Stephen J. Pyne, author of Five Suns: A Fire History of Mexico and more than 40 other books about fire, gave the keynote address at a fire-themed session at the Geological Society of America (GSA) annual meeting on September 23, 2024.  GSA previewed his address in this Youtube interview with him, “How Our Relationship with Fire Has Changed Through Time with Dr. Stephen Pyne.”

Pyne is a fire historian, urban farmer, and emeritus professor at Arizona State University. He spent 15 seasons with the North Rim Longshots, a fire crew at Grand Canyon National Park. 

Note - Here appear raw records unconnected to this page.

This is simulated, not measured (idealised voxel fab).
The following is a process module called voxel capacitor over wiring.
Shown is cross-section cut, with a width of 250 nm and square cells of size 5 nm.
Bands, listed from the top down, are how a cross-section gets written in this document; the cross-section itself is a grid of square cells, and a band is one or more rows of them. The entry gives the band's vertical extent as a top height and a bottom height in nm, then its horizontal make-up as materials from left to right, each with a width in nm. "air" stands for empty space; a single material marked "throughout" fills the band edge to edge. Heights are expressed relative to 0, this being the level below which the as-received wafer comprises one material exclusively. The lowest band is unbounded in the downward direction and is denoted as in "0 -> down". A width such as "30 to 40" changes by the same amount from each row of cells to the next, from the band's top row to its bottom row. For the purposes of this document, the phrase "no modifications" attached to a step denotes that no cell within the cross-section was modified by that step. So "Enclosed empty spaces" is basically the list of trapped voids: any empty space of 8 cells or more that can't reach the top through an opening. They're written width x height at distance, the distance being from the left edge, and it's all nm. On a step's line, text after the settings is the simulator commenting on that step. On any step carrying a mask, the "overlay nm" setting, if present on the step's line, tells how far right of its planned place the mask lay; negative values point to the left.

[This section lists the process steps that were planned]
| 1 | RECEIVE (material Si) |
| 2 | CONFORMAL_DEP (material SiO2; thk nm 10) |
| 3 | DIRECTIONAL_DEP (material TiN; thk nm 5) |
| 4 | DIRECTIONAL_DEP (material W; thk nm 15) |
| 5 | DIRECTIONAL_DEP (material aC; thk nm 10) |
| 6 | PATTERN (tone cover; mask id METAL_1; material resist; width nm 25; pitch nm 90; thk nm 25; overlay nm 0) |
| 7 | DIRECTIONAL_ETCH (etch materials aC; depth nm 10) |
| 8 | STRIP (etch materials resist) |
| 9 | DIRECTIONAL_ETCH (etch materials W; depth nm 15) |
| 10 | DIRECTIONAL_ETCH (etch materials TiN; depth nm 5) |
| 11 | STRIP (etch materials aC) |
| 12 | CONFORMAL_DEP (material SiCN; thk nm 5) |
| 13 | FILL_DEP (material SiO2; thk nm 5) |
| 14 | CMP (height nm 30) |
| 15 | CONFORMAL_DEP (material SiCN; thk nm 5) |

During the interview, Dr. Rachel Phillips, a GSA Science Communication Fellow, asked Pyne to explain more about the evolution of fire. He replied: “Fire is a shape shifter, I mean, fire is a reaction. It’s not a substance like earth, air, or water. It can assume many forms but it’s fundamentally a substance. Fire takes its character from its context so it synthesizes, it integrates its surroundings and as those surroundings change, fire changes. So, as oxygen levels on Earth change, fire changes. As plants and animals evolve and rearrange and organize terrestrial landscapes, fire assumes forms appropriate to those landscapes and those conditions.”

About Five Suns:

Narrating Mexico’s evolution of fire through five eras, historian Stephen J. Pyne describes the pre-human, pre-Hispanic, colonial, industrializing (1880–1980), and contemporary (1980–2015) fire biography of this diverse and dynamic country. Creatively deploying the Aztec New Fire Ceremony and the “five suns” that it birthed, Pyne addresses the question, “Why does fire appear in Mexico the way it does?” Five Suns tells the saga through a pyric prism.

Mexico has become one of the top ten “firepowers” in the world today through its fire suppression capabilities, fire research, and industrial combustion, but also by those continuing customary practices that have become increasingly significant to a world that suffers too much combustion and too little fire.